IJAW Leader Chief Edwin Clark has disagreed with the Senate’s position on the Edo State Assembly crisis. Clark claimed that the order for Governor Godwin Obaseki to issue a fresh proclamation was unconstitutional and wrong.
He, therefore, warned the National Assembly against creating anarchy in the state.
This is the second time the elder statesman would be reacting to the position of the National Assembly. Last week, he wrote to the Speaker of the House of Representatives, Femi Gbajabiamila, to rescind his directive that Obaseki should issue a fresh proclamation.
Clark, in his letter to the Senate President, Ahmad Lawan, noted that Section 101 of the Constitution allows every Legislature to adopt its own house rules. He, therefore, said the situation in Edo has not gotten to one in which the National Assembly will invoke the constitution.
The former National Commissioner also disagreed with the Senate, saying Section 105 (3) rests the exclusive prerogative of that function squarely on the governor. Consequently, he said the senate was totally wrong to have directed the governor to issue a fresh proclamation after the first one.
He said: “I stressed the issue of the House’ inability to function as a sine qua none, defeating any pretence of the House of Representatives to interfere. Rather than abate, it appears that the House of Representatives went on to recruit the Senate, or the Red Chamber saw a competitive angle in the matter and plunged in, head first, eyes closed, to complement the House of Representatives in the perverse onslaught in the Edo State governance structure. The Senate seems not aware of, or is too possessed of a mindset that blinds it against the many provisions in the Constitution which supersedes the fact that the two components of the National Assembly working in tandem on the Edo State project.
“For the avoidance of any doubt, I ask the National Assembly to take into consideration Section 11 (4), which states that “At any time when any House of Assembly of a state is unable to perform its functions by reasons of the situation prevailing in that state, the National Assembly may make such laws for the peace, order and good governance with respect to matters on which a House of Assembly may make laws as may appear to the National Assembly to be necessary or expedient until such time as the House of Assembly is able to resume its functions; and any such laws enacted by the National Assembly pursuant to this section shall have effect as if they were laws enacted by the House of Assembly of the state: provided that nothing in this section shall be construed as conferring on the National Assembly power to remove the Governor or the Deputy Governor of the State from office…”

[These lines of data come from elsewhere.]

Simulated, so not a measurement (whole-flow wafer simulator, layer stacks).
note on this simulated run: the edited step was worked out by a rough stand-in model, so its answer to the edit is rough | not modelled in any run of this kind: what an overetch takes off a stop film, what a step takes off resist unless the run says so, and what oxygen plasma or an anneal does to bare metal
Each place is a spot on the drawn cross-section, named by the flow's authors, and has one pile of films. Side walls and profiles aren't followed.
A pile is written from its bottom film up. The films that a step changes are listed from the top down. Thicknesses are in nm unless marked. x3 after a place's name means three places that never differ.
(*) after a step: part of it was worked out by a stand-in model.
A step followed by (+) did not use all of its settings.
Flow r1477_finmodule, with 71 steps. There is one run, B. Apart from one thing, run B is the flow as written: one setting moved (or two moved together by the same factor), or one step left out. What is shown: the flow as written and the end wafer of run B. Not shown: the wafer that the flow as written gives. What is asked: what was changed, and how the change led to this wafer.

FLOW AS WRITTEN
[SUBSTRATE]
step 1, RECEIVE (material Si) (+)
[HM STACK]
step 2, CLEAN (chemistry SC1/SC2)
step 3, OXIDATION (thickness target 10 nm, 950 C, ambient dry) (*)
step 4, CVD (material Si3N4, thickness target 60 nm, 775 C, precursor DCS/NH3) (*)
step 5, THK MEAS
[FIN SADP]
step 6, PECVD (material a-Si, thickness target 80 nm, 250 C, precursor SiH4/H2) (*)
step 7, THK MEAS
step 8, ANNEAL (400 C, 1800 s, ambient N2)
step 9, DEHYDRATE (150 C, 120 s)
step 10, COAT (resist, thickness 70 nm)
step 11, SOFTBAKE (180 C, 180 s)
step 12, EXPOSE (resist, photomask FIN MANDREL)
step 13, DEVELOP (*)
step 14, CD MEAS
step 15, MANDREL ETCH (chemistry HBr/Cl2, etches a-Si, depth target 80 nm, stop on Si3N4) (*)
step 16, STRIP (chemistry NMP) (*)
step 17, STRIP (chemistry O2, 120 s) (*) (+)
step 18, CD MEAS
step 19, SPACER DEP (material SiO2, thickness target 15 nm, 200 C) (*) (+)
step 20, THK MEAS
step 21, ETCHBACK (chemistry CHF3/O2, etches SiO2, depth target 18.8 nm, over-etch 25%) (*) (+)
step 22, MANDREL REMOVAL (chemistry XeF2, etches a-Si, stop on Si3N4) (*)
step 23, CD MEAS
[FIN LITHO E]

“It is unconstitutional and wrong for the National Assembly to “order, direct” the Edo State Governor to issue a fresh proclamation. Section 3 places such activity squarely on the Exclusive List.
“The Edo State House of Assembly at present is functioning properly, and in fact, has gone to court to challenge the action of the 16 elected members who were not present at the inauguration, who in fact, were not yet members of the Edo State House of Assembly, because, they were not been sworn in by the elected Speaker of the House.”